The floating ice which accumulates in the northern parts of the Sea of Okhotsk and the cold current which flows along the east coast of the peninsula render its summers chilly, but the winter is relatively warm, and temperatures below -40° F. are experienced only in the highlands of the interior and on the Okhotsk littoral. The average temperatures at Petropavlovsk (53° N.) are: year 37° F., January 17°, July 58°; while in the valley of the Kamchatka the average temperature of the winter is 16°, and of the summer as high as 58° and 64°. Rain and snow are copious, and dense fogs enshroud the coast in summer; consequently the mountains are well clothed with timber and the meadows with grass, except in the tundras of the north. The natives eat extensively the bulbs of the Martagon lily, and weave cloth out of the fibres of the Kamchatka nettle. Delphinopterus leucus, the sea-lion (Otaria Stelleri), and walrus abound off the coasts. The sea-otter (Enhydris marina) has been destroyed.
The population (5846 in 1870) was 7270 in 1900. The southern part of the peninsula is occupied by Kamchadales, who exhibit many attributes of the Mongolian race, but are more similar to the aborigines of N.E. Asia and N.W. America. Fishing (quantities of salmon enter the rivers) and hunting are their chief occupations. Dog-sledges are principally used as means of communication. The efforts of the government to introduce cattle-breeding have failed. The Kamchadale language cannot be assigned to any known group; its vocabulary is extremely poor. The purity of the tongue is best preserved by the people of the Penzhinsk district on the W. coast. North of 57° N. the peninsula is peopled with Koryaks, settled and nomad, and Lamuts (Tunguses), who came from the W. coast of the Sea of Okhotsk. The principal Russian settlements are: Petropavlovsk, on the E. coast, on Avacha Bay, with an excellent roadstead; Verkhne-Kamchatsk and Nizhne-Kamchatsk in the valley of the Kamchatka river; Bolsheryetsk, on the Bolshaya; and Tighil, on the W. coast.

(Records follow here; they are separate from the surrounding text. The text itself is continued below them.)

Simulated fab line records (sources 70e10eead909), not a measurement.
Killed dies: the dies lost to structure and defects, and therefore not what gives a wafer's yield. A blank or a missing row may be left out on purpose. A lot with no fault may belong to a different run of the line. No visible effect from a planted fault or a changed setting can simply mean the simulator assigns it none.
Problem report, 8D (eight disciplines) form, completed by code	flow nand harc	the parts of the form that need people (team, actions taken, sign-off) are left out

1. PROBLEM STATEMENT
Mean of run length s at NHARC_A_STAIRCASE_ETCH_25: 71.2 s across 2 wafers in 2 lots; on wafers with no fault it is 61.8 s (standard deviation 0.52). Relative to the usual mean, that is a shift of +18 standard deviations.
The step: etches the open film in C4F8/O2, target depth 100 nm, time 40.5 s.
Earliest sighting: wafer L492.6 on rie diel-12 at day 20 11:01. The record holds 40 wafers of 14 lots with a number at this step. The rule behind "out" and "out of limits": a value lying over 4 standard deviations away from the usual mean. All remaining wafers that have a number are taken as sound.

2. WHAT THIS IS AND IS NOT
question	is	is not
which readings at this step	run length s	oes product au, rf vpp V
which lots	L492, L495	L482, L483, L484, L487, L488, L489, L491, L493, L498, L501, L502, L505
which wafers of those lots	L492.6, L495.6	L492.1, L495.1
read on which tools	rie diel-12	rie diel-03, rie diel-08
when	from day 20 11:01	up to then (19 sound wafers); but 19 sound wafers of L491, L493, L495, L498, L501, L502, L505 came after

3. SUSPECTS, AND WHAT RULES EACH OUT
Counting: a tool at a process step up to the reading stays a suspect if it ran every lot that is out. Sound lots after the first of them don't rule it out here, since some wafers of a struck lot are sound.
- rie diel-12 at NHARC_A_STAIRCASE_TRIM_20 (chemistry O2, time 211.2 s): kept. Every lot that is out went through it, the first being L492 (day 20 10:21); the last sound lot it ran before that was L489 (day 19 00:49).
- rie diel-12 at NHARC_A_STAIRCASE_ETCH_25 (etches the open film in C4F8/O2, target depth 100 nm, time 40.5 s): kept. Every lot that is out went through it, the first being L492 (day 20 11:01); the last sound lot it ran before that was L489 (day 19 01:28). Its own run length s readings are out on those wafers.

The Russians made their first settlements in Kamchatka in the end of the 17th century; in 1696 Atlasov founded Verkhne-Kamchatsk, and in 1704 Robelev founded Bolsheryetsk. In 1720 a survey of the peninsula was undertaken; in 1725-1730 it was visited by Bering’s expedition; and in 1733-1745 it was the scene of the labours of the Krasheninnikov and Steller expedition.
See G. A. Erman, Reise um die Erde iii., (Berlin, 1848); C. von Ditmar, Reisen und Aufenthalt in Kamchatka in den Jahren 1851-1855 (1890-1900); G. Kennan, Tent Life in Siberia (1870), and paper in Jour. of American Geog. Soc. (1876); K. Diener, in Petermann’s Mitteilungen (1891, vol. xxxvii.); V. A. Obruchev, in Izvestia of the East Siberian Geographical Society (xxiii. 4, 5; 1892); F. H. H. Guillemard, Cruise of the “Marchesa” (2nd ed., London, 1889); and G. E. H. Barrett-Hamilton in Scott. Geog. Mag. (May, 1899), with bibliography.